Fr. Matthias M. Sasko: Primary Motive of the Incarnation… the maximum glory of God

Fr. Matthias Mary concisely sums up the teaching of Bl. John Duns Scotus on the primary motive of the Incarnation in a short homily on the Solemnity of the Annunciation. He points out that the primary motive of the Incarnation is the maximum glory of God and that the Son of God did not become man because the sin of Adam, but despite the sin of Adam.

To view and hear the homily at AirMaria.com please click on the image:

St. Lawrence of Brindisi, Doctor of the Church

St. Lawrence of Brindisi (+1619) was a true champion of the absolute primacy of Christ. Below are some quotes I have translated from his Mariale. In some spots I have inserted the lacking Scripture reference or have written out the Scripture text referred to. To see the Latin quotes as they are reported in Fr. Dominic Unger’s Franciscan Christology click here.

The king loves the only son more than all his servants. Christ was not predestined for the Elect; but the all the Elect for Christ, unto the glory of Christ. Hence St. Paul to the Ephesians 1:3-6: “Blessed be the God and Father of our Lord Jesus Christ, who has blessed us with every spiritual blessing on high in Christ. Even as He chose us in Him before the foundation of the world, that we should be holy and without blemish in His sight in love. He predestined us to be adopted through Jesus Christ as His sons, according to the purpose of His will, unto the praise of the glory of His grace, with which He has favored us in His beloved Son.” Here Paul clearly [manifeste] teaches that all of the Elect are predestined unto the glory of Christ. Even in the First Letter to the Corinthians 3:22-23: “For all things are yours, whether Paul, or Apollos, or Cephas; or the world, or life, or death; or things present, or things to come – all are yours, and you are Christ’s, and Christ is God’s.” Everything exists for you, but you exist for Christ. Hence all are servants of Christ, even the Angels: “… in order that through the Church there be made known to the Principalities and the Powers in the heavens the manifold wisdom of God according to the eternal purpose which He accomplished in Christ Jesus our Lord” (Eph 3:10-11); “… so that at the Name of Jesus every knee should bend of those in heaven…” [Phil 1:10]. And to the Hebrews 1:2 he says, “… whom He appointed heir of all things, by whom also He made the world…” Writing as well to the Colossians he taught that everything was created for Christ, therefore he says, “He is the image of the invisible God, the firstborn of every creature. For in Him were created all things in the heavens and on the earth, things visible and things invisible, whether Thrones, or Dominations, or Principalities, or Powers. All things have been created through and unto Him, and He is before all creatures, and in Him all things hold together” (Col 1:15-17). (Mariale, vol I, p.79)
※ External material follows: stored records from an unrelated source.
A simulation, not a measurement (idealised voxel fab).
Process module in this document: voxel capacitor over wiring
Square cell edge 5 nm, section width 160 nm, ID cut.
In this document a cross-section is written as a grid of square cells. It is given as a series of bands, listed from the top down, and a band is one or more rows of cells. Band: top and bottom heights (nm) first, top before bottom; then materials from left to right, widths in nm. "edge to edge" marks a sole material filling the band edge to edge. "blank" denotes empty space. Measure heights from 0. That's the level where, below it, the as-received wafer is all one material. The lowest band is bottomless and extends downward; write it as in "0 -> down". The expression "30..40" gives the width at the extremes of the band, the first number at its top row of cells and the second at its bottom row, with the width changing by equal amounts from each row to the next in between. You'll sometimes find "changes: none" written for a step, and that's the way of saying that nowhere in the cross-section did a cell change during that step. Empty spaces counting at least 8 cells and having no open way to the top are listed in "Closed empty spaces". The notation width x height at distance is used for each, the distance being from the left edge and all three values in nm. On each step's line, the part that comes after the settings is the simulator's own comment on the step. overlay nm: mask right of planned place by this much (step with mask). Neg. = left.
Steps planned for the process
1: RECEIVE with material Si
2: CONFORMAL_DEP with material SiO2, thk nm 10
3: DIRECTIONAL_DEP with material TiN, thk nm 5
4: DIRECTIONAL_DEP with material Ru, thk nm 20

Christ is the foundation of all creatures, all graces, all glory, because He is the end of all things, [the one] for whom all things were created. (Mariale, vol I, p.80)

Not only is He the first predestined creature, but even the final cause of the predestination of the Saints. Thus Paul says, “For those whom He has foreknown He has also predestined to become conformed to the image of His Son, that He should be the firstborn among many brethren..” (Rm 8:29). Paul here declares Christ to be the final cause [of the predestination of the Elect] from eternity when he says “that He should be the firstborn,” in dignity and honor, “among many brethren,” that is, in all God’s Elect whom He has adopted as sons. (Mariale, vol I, p.80)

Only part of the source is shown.